Proposed: The Controversy Index
Many an index has surfaced in recent years. Indicators and scientific approaches to making use of the bounty of data available, and to make sense of the world in new ways, have appeared in everything from a plethora of financial indices; various Happiness Indices (particularly as a counterpoint to GDP, most famously the GNH from Bhutan); sports, wine and other specialty indices; numerous health indicators, such as WHO’s Children’s Environmental Health Indicators; and of course we planners have an impressive slew of urban indicators, such as UN-Habitat’s, and in the world of transportation alone there are many, such as the U.S.-based BTS indicators, sustainable transport indices from VTPI and performance measures from the EPA, of course the various walkability indices including the online Walk Score, and for bicycling, in the BICY Project we developed several, and a tip of the hat is due to the Copenhagenize Index.
One of Your Meggsy’s personal favorites is the Corruption Perception Index or CPI, one of numerous commendable analysis offers from Transparency International, aiming to daylight and address corruption in the international arena.
In the realm of truth in science and media, however, there seems to be a dearth of investigative power brought to bear. Noam Chomsky famously counted lines of copy in newspapers for various issues to indicate the degree to which stories were given more or less exposure and public value, a promising experiment.
Only recently have scientific journals begun to make a more concerted effort to simply ask and report funding sources for published papers, and more rarely to ask disclosure identifying more broadly, any conflicts of interest from authors.
More recently in this Web 2.0 world, popularity indices have erupted wherein crowd sourced rankings are collected from those motivated to provide them, usually resulting in an average represented on a 5-star scale.
But what happens if there is controversy over a given online subject, such as a book or video, and an organized opposition emerges which votes based not on the quality of the writing but on lines of political disagreement?
In this case of a vote war we would expect to see a split vote, with many low rankings, few average rankings, and again a spike for positive rankings. Yet the typical representation by hosting websites would be an average, showing something in the middle.
Why not provide a Controversy Index, to flag and quickly identify, search for, and organize those issues where an online battle is taking place? A simple statistical analysis on the inversion of the expected normal distribution should suffice in those cases; simply being able to view the histogram of voting could go a long way. (Your Meggsy has in fact repeatedly written online crowd sourced media giants such as YouTube and Amazon to suggest such features.)

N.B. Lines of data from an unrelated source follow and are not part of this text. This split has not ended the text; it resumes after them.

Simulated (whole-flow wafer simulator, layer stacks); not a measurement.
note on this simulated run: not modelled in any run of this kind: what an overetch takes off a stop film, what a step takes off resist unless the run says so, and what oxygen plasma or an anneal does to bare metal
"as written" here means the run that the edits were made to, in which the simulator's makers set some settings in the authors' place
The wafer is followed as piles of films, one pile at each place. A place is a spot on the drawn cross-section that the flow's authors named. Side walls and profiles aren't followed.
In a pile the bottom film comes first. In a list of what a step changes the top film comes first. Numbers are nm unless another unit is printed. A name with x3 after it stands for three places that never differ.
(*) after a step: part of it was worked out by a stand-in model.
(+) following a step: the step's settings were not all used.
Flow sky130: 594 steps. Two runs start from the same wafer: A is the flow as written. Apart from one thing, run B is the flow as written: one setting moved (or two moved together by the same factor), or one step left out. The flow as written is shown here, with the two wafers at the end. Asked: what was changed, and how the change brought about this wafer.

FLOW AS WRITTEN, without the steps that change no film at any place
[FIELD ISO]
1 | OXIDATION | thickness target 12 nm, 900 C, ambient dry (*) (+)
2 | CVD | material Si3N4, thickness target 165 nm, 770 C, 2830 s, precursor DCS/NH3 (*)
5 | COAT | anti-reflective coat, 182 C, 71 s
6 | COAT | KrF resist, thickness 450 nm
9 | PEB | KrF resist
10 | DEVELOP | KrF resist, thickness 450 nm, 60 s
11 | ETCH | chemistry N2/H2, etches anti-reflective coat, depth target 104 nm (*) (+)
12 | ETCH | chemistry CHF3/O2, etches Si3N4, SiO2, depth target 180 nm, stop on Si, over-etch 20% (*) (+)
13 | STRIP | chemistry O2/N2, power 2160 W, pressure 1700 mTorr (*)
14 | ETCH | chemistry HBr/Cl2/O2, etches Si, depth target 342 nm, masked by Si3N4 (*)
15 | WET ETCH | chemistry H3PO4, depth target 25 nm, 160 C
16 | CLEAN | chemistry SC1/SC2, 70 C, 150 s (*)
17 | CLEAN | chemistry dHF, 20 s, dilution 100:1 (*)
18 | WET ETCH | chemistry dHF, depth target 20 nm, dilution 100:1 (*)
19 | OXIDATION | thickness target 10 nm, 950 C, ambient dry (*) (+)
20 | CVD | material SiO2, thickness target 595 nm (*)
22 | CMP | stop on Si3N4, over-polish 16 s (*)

In the world of scientific literature, it appears there is still no established effort to measure and report controversy. It’s well known that for many years, the tobacco industry funded scientific studies, resulting in a split body of literature where side by studies found opposite results. There are many areas of research where large financial interests, and/or strong ideological forces, might influence results, and certainly there can be found more lines of research with a split literature.
Indices to identify and monitor these trends in truth-swaying would be very useful, simply to increase the public awareness of and dialogue about how trustworthy scientific findings are.
Proposed: The Controversy Indices, a suite of metrics for gauging the likelihood of bias and distortion in the public discourse, from online media to scientific literature. A summary index, The Controversy Index, could be a vital new force for the public interest.